India’s External Debt Has Doubled in a Decade — What It Means for You
In the last ten years, India’s external debt has surged dramatically — rising from around ₹29 lakh crore in 2015 to nearly ₹63.94 lakh crore by June 2025. According to official data presented in the Lok Sabha, this represents a near doubling of foreign debt within roughly a decade.
On a dollar basis, that’s an increase from about $369 billion to roughly $747 billion over the same period.
Why This Matters: Impact on the Common Citizen
Although this is not a debt each individual directly owes, the ramifications can still reach every household. Here’s how:
Interest-payment burden & fiscal pressure: Rising external debt translates to higher government interest obligations. To meet these, the government may have to adjust fiscal policies — including raising taxes or cutting back on welfare spending.
Currency stability & inflation risks: A heavy external debt burden can put pressure on the national currency. If the rupee weakens, importing essentials — like oil, cooking oil, or gold — becomes costlier. That ripple effect pushes up general prices, hitting middle- and low-income families hard.
Cost of living goes up: As inflation takes hold, everyday expenses — groceries, fuel, utilities — can all rise. This turns the macroeconomic burden of debt into a tangible strain on household budgets.
What Does This Mean “Per Person”?
With total foreign debt at ₹63.94 lakh crore (as of June 2025) and a population of roughly 146 crore people, the average external debt borne per Indian works out to somewhere between ₹43,500 and ₹46,000.
While this isn’t a direct loan to each citizen, it is a useful way to illustrate the scale of the debt burden that the nation carries — and that indirectly shapes economic policy, inflation rates, and living costs.
Debt in Context: Debt-to-GDP Ratio & Reserves Cushion
Numbers alone don’t tell the full story. A key measure of sustainability is the debt-to-GDP ratio. In India’s case, external debt remains within what many experts consider a “moderate” range — currently around 19%.
Moreover, the reserves held by the Reserve Bank of India (RBI) act as a buffer, covering a substantial portion of the external debt, offering resilience against external shocks or sudden repayment demands. Long-term debt structures also provide breathing space.
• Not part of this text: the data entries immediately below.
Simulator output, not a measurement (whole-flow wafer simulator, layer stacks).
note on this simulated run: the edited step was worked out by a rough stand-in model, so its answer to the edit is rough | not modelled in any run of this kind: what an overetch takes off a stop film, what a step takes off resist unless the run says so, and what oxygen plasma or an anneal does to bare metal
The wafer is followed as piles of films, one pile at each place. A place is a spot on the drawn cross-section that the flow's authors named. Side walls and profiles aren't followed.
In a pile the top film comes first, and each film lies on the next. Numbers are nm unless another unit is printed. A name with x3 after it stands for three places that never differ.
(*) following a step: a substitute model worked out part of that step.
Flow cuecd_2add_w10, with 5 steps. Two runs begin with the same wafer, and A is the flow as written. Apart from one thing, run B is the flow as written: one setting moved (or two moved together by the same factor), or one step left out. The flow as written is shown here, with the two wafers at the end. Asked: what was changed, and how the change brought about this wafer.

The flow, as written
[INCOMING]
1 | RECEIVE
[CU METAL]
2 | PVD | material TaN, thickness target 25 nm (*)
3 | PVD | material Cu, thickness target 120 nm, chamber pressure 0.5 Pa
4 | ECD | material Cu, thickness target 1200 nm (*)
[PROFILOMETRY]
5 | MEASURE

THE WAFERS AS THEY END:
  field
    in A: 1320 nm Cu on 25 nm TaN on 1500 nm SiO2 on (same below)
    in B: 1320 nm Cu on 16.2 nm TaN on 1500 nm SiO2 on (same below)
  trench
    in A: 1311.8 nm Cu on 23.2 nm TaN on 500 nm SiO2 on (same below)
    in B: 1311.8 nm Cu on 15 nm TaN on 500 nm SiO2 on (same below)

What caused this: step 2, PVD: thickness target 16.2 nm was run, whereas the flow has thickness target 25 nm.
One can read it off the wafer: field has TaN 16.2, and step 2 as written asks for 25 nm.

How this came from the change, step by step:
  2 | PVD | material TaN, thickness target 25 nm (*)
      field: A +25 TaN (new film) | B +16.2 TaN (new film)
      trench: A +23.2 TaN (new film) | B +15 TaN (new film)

The Role of Corporate & Private-Sector Borrowing
A significant factor in the rising external debt is borrowing by the private and corporate sectors. Many Indian companies have taken foreign loans over the past decade — often for infrastructure, expansion or capital investments.
When the rupee depreciates, these corporates face higher repayment costs — increasing financial stress.
Although corporate exposure is different from sovereign debt, a widespread currency depreciation or economic slowdown could create ripple effects across multiple industries, which may eventually impact jobs, consumer prices, and overall economic stability.
What Should Be Done: Challenges & Recommended Solutions
To keep India’s debt burden manageable and avoid undue pressure on citizens, experts recommend:
Fiscal discipline — the government should aim to reduce fiscal deficits and avoid excessive reliance on external borrowing.
Productive use of loans — foreign loans should be used for growth-oriented sectors like infrastructure, education or export-oriented development — not for consumption or non-productive expenses.
Strengthening exports & foreign exchange inflows — boosting export competitiveness and encouraging stable inflows (like remittances) helps support the rupee and manage debt repayment.
Corporate hedging & risk mitigation — companies borrowing in foreign currency should adopt hedging practices to protect against currency volatility.
Transparent debt policy and long-term planning — balancing long-term external liabilities with economic growth, external reserves, and responsible borrowing is key to avoiding future crises.
While India’s external debt situation is under control for now, continuous monitoring and sustainable fiscal strategies are essential to ensure that rising debt does not translate into long-term burdens on ordinary citizens.